The Table Video
Agency and Suffering (Miroslav Volf)
Theologian Miroslav Volf and CCT Director Evan Rosa reflect on how experiences of suffering tend to deprive us of our sense of control. Often times this perceived loss of agency is one of the most shattering aspects of suffering. The control that many of us believe we have over our circumstances is a source of great comfort, and therefore it can be disorienting to suddenly realize this sense of power is largely a facade. Dr. Volf suggests viewing this deconstructive process as an opportunity for potential improvement. The experience of having false elements of the self removed creates the space for growth in Christ.
Psychologists that work on posttraumatic growth are consistently finding that agencies, one of those factors, that contributes to the ability to make positive change in the wake of suffering, that our sense of agency, keeping that in tact through a process of suffering, through a process of pain or injustice or oppression, is deeply connected to our ability to make sense of, and find meaning in, and be able to, kind of grow more resilient or stronger through that suffering.

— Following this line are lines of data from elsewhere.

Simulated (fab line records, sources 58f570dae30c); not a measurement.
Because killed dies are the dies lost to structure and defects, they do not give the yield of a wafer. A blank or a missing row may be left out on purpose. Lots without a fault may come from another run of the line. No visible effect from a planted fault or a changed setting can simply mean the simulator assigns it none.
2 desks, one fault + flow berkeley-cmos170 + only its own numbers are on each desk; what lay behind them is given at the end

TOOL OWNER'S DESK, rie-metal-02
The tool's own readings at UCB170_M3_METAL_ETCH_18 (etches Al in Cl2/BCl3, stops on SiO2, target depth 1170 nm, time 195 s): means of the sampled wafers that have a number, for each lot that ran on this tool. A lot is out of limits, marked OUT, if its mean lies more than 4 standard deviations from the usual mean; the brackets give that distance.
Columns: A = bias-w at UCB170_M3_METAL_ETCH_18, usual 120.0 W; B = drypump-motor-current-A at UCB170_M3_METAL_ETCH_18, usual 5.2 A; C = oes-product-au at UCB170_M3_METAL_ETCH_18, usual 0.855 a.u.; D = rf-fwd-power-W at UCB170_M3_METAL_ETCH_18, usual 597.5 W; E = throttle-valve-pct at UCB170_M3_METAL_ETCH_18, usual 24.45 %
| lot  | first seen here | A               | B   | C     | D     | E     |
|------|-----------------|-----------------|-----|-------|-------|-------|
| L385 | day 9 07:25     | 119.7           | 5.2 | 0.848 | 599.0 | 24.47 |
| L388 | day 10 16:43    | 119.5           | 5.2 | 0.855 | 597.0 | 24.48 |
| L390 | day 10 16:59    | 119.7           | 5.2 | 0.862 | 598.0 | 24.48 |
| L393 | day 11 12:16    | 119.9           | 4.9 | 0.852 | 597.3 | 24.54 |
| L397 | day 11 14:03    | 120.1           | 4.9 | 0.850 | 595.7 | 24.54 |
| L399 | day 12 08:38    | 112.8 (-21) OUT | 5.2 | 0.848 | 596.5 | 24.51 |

I wonder if you might comment on it, from a theological perspective, the kind of psychic nature of losing agency. Undergoing suffering in a way that kind of strips us of our control, strips us of our ability to make an impact. Because this is, I think, now we’re talking about suffering at the most dire level.
Yeah, yeah. I think most of the… Especially for us moderns, because we tend to read ourselves, and understand ourselves implicitly as, kind of suffer individuals owners of ourselves and our actions, that kind of sense of individual sovereignty, is deeply felt, not just theorized, but deeply felt understanding of the self.
Interviewer: I’m the captain.
And if you lose one of the most difficult aspects of suffering, is kind of the loss of the ability to control the environment, kind of letting go and the self, that’s so troubling about suffering often, is that you end up with the self that, as you say, often is able to exert some agency, but that agency is a kind of curtailed. And often, if you can’t quite exert agency that you think you want to exert, you perceive yourself as not exerting agency. And there is kind of a loss of ability to, kind of relate and be, in certain sense, in charge on the count of false expectation of what it might need to be the case for me to be in charge.
You know, but one of the things I find puzzling about suffering, and I’m not sure exactly that I know how to clearly think about it. But it seems to me, intuitively and theologically right, that one of the possible sources of growth from suffering, is concerns precisely the loss of certain sense of agency and certain sense of who I am, and investment in who I am. It’s only when I kind of let go of that and
Interviewer: Losing yourself?
Lose, when I lose myself. The self is obviously constructed, right? But I lose my constructive self when suffering contributes to losing my constructed self, sometimes often falsely constructed self, the possibilities open up.
There’s this kind of saying–
They’re saying goodbye to the false self, the false notions that are kind of setting ourselves up. Perhaps in a kind of idolatry sense of control that too closely approximates the control only God has.
Yeah, yeah yeah yeah.
And that stripping away, you said that leads to a transformation?
It could lead.
It can. Not necessarily.
Not necessarily, right. But it can, especially if one doesn’t… If one thinks of the work of breaking down, as simply a kind of negative work, as a kind of demolition work of somebody who is my enemy and doesn’t want the integrity of me to be there. Whether that’s actual enemy or symbolic kind of enemy. Then it becomes more difficult to put yourself in a sense to, if it’s merely demolition, but if you can perceive how, through all this.
What might be possibly able to emerge, through demolition. I think that’s also partly the agency, so that the kind of sense of the positive, not withstanding the demolition work remains, right. And I think you earlier spoke about this sense of agency of the self that this condition of possibility of resilience throughout suffering, and I think some of that may be that. But obviously if you feel you are in the suffering protected. If you feel that in the midst of your suffering, how difficult it is, you cannot be the most fundamental level undone. That creates the possibility to always expect and hope for something new.